The standard defines that on each iteration at the end of each loop
i = i + increment
where the default increment is 1. In this case at the start of the last cycle of the loop
i = huge(0)
For the default compiler switches on modern processors the default integer kind is a 32 bit twos complement integer. For a 32 bit twos complement integer
huge(0) == 2**31-1
For a twos complement integer the increment of huge(0) results in an overflow so
huge(0) + 1 == -2**31
i.e. a negative integer. Therefore the final increment of i will not satisfy “normal” integer arithmetic. By having an implied code operation that doesn’t satisfy “normal” arithmetic the code is not standard conforming. With this requirement on conformance the determination of the iteration for a do loop of the form
do i=m1, m2, m3
…
end do

is very simply evaluated as
i = i + m3
if (i > m2) exit

With i a twos complement, and m3 the default value of 1 then on the last cycle
i = huge(0) + 1 ! => i = -2**31
if (i > m3) exit ! => if (-2**31 > 2**31-1) exit => no exit and the loop continues to cycle.

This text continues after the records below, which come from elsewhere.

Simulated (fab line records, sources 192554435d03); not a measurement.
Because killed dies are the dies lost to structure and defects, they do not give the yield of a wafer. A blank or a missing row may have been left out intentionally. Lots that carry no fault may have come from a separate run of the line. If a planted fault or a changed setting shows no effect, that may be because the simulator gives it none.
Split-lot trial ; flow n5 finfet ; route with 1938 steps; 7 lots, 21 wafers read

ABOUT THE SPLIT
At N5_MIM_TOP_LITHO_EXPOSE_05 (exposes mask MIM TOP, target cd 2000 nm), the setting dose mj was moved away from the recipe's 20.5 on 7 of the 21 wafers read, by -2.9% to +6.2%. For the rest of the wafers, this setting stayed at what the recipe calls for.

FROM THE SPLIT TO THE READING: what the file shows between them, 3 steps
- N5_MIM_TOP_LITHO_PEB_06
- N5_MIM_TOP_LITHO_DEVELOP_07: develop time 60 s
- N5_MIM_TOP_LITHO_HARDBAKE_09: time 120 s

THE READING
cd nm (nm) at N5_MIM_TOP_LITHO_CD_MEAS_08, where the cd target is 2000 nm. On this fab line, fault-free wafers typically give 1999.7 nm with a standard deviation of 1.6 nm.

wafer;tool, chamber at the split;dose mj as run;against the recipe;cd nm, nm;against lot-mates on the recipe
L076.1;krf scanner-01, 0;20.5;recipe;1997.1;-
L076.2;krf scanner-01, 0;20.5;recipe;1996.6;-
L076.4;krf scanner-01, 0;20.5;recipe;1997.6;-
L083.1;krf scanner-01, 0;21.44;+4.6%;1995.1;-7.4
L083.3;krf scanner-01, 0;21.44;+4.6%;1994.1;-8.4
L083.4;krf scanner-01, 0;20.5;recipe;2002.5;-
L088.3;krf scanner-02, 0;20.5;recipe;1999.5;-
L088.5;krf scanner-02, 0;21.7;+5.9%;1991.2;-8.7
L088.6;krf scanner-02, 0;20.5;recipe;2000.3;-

The latest versions of the Fortran standard describes the loop cycle for standard conforming code not directly in terms of the incrementation by rather as the equivalent of
number of iterations = max(0, (m2-m1+m3)/m3)
This can be used to keep track of the number of iterations separate from the loop variable avoiding the problem with the if (i > m3) exit test, but at the cost of calculating the expression max(0, (m2-m1+m3)/m3), and perhaps having cyclic iterations of both the loop variable and the cycle count. The expression (m2-m1+m3)/m3 can be expensive for small cycle counts if m3 is not known to be a fixed power of two, or if the compiler doesn’t recognize the optimization possible for a fixed power of two. (Of course for the default m3==1, (m2-m1+m3)/m3==m2-m1+1). Having to keep track of two incrementing quantities can also be a significant overhead for simple loops, but for this simple loop i is not directly used so at higher optimizations its calculation can be optimized away.

The problem can also be circumvented by using a larger bit size integer for the calculations so that the overflow never happens.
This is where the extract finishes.